Having to write a formal letter to an authority is a much more common occurrence than you might think.
You may need to write to an institution, an international organisation or an authority to report a problem, make a complaint, ask for information, bid for a tender or for many other reasons.
Even the most successful professionals may feel awkward and unsure how to start when faced with a blank page. There are, however, a number of easy guidelines that enable everyone to write a successful formal letter.
Here are three tips on how to write an appropriate letter to an authority:
- write legibly, clearly and coherently
- follow the conventions on formal letter writing
- in case of doubts over language, instead of improvising contact a professional reviser or proof-reader
A piece of writing should always be clear to the reader. Formal writing does not have to be complicated or verbose. To ensure it is legible, take care over the following:
- internal and external cohesion
Clarity depends on using the appropriate vocabulary and syntax: choose the right words to express the concept and write them in a logical sequence that reflects the underlying thought or action.
Cohesion refers to consistency both within a document and as regards its context: always use the same words to express the same concepts within a text, and be consistent with other similar texts.
Accuracy means writing in a style that avoids ambiguity and generalisations, adapting the text to the type of message being sent and the addressee.
This last point is particularly important when addressing the authorities, which often use specialist jargon and language with particular connotations, aspects you will need to take into account when writing.
Letter writing conventions
Follow the style guidelines below when writing a formal letter:
- Write your address in the top right-hand corner of the letter.
- Write the address of the person you are writing to in the top left-hand corner of the letter, starting below your address.

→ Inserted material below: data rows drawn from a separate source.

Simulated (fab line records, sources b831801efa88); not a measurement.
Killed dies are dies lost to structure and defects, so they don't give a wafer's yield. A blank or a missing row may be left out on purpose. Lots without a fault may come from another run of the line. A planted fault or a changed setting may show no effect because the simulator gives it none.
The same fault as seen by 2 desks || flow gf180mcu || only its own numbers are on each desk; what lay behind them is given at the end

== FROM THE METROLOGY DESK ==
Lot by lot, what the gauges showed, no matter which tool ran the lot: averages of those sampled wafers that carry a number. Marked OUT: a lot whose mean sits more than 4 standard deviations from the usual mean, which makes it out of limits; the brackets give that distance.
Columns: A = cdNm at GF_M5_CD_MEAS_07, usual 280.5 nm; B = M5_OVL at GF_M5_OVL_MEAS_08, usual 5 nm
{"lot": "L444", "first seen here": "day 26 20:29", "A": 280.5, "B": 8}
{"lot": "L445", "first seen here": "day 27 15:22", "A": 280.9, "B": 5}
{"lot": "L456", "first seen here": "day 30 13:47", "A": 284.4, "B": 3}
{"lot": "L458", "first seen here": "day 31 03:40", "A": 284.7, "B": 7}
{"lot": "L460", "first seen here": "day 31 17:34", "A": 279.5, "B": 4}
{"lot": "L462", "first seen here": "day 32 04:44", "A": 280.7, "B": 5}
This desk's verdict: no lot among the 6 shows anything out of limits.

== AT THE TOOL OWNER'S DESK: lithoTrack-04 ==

- Write the date in full to avoid misunderstandings. For example, “15 January 2021”. The date usually goes in the top right-hand corner of the letter, below your address.
- Times should also written clearly and unambiguously. It is better to use the 24-hour clock with a full stop or colon between hours and minutes. For example, “at 15:30”, alternatively write “3.30 am” or “3.30 pm”.
- Every formal letter should have a title, subject or reference, which should be written below the date. When writing for the first time, it is best to write the subject on the right, immediately below the date. When replying to a letter, always include the reference or file number in your reply to ensure that your correspondence can be traced.
- There are no fixed rules on capitalising the names of departments or job titles: every office will have its own rules. It is best to follow the style of the authority you are communicating with. For example, “The Office of the District Attorney”.
- If you do not know the name of the person you are writing to, begin the letter “Dear Sir/Madam” and end it with “Yours faithfully”. If you know the name of the addressee, begin the letter “Dear Mr./Ms./Dr.” etc. and end it with “Yours sincerely”.
- At the end of the letter, sign and print your full name (first name followed by surname).
- If you are including documents, list them in the bottom left-hand corner of the letter.
Professional revision and proof-reading
When writing a particularly important letter or dealing with specialist issues (legal matters), it is advisable to have it revised and corrected, if not drafted, by a professional.
Proof-reading is a profession. A professional proof-reader or reviser will have all the language skills and expertise needed to identify and resolve problems in a text.
To optimise the proof-reader or reviser’s time and work, it is best to:
- send them the complete text so they can decide what needs to be done;
- ensure you have covered every point before you send the letter, thereby avoiding having to add information once work is underway;
- inform the proof-reader or reviser of any deadlines and establish whether the work can be done in time;
- make any specific requests (such as adjusting the layout) before handing over the work to the proof-reader or reviser.
By following these brief guidelines, you can overcome the obstacle of a blank page and write a successful formal letter.